Story by Da’Sha Tuck, Staff writer
After a four-year hiatus, Murray State will present Eve Ensler’s Vagina Monologues this weekend in support of a global woman empowerment movement called V-Day. The return of the production has some students stirred up, especially over some of the advertising slogans.
The V-Day campaign is about stopping violence against women and bringing awareness about issues women face, such as sexual assault, domestic violence and gender roles.
The Vagina Monologues is made up of a series of interviews Ensler conducted with hundreds of women who shared their life experiences, including stories of abuse.

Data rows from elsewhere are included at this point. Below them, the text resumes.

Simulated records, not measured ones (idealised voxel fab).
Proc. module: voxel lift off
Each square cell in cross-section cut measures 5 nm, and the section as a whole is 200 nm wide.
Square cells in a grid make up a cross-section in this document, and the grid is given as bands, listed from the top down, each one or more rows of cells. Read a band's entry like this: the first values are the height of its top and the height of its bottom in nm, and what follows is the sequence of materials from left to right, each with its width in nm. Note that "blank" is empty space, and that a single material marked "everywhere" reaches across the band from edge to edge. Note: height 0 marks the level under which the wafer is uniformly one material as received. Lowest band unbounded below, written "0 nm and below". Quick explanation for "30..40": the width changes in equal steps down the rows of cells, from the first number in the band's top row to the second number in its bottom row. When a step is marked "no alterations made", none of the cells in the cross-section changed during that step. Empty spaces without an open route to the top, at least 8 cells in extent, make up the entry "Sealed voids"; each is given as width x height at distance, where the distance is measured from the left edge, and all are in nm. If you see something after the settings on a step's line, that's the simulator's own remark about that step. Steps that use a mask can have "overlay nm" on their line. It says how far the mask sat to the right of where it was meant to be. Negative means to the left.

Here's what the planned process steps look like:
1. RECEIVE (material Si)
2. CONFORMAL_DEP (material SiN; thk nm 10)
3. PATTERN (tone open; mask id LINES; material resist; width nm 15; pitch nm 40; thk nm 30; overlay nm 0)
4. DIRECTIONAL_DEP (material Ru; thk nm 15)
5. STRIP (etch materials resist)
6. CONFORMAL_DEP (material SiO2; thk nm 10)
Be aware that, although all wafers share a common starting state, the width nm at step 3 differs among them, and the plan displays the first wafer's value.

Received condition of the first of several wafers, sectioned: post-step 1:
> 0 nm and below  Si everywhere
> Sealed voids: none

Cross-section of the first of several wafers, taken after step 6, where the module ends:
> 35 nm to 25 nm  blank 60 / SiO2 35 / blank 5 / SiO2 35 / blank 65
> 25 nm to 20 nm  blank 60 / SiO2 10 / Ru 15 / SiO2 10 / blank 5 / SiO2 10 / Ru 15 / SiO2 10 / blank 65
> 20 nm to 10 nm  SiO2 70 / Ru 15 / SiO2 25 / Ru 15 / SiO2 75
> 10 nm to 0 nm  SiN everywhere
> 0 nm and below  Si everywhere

“A loud, proud, in your face production like the Vagina Monologues can spark a shift in peoples’ minds and change their opinions on the rights and equal/fair treatment of women,” said Paige Tobye, sophomore from Sturgis, Kentucky, who plans to attend the show.
All proceeds from the tickets and swag will go to the Merryman House Domestic Crisis Center in Paducah.
The Murray State Women’s Center is sponsoring the play. The cast and crew are selling merchandise to help promote the cause as well.
The cast are selling T-shirts, buttons and posters with what some students have described as controversial statements on them, such as T-shirts that say “I heart vaginas,” “Orgasm donor” and buttons that just have the c – word on them.
“A lot of the buttons seem like crass language for the purpose of crass language, but they are all for raising awareness and publicity for the show,” said Shelby Frye, sophomore cast member from Paris, Tennessee.
Tobye said she believes that the controversy is a good thing because it has students talking about the Vagina Monologues.
Director Jasmine Wilkerson, graduate student from Americus, Georgia, said anyone who dismisses or criticizes the show because of the name or the merchandise should attend the production.
“I think that the concept of the Vagina Monologues can make people a little uncomfortable, and sometimes, that is just what is needed,” Tobye said. “Pushing people out of their comfort zones is necessary to create change.”
V-Day was started by Ensler, the author of the Vagina Monologues, and was conceived to create awareness, but also to empower women everywhere.
“The monologues deal with all sorts of women’s issues, some serious stuff as well as trivial things,” Frye said. “It goes from very serious topics to more lighthearted topics pretty quickly to keep it light but still serious enough that you go away with something from it.”
Wilkerson said this production is based on real experiences and real interviews. She said these are issues women are facing today, for instance, sexual assault and discrimination.
At first glance, the production could come off as vulgar.
The language used is abrupt and the gestures are more than suggestive, but the production is based on real situations. Therefore, terminology was not chosen for a shock factor but reflects what actually happened to women. Wilkerson said these issues have been stigmatized and she is hoping this performance can help dissipate that stigma and bring light to the situations discussed.
“People don’t want to talk about it because they don’t know how to talk about it,” Wilkerson said.
The production, Wilkerson said, will have a trigger warning at the beginning of the play. She said she knows some women may be able to connect to some of the monologues on a deeper level so everyone should be aware of the contents.
Executive Director of the Merryman House Mary Foley said they serve thousands of women each year and any donation would help the organization stay operational.
“This is something that is a personal belief of mine,” Wilkerson said. “It makes me happy to be able to rebirth this show and give 100 percent to something that is bigger than me; a bigger cause.”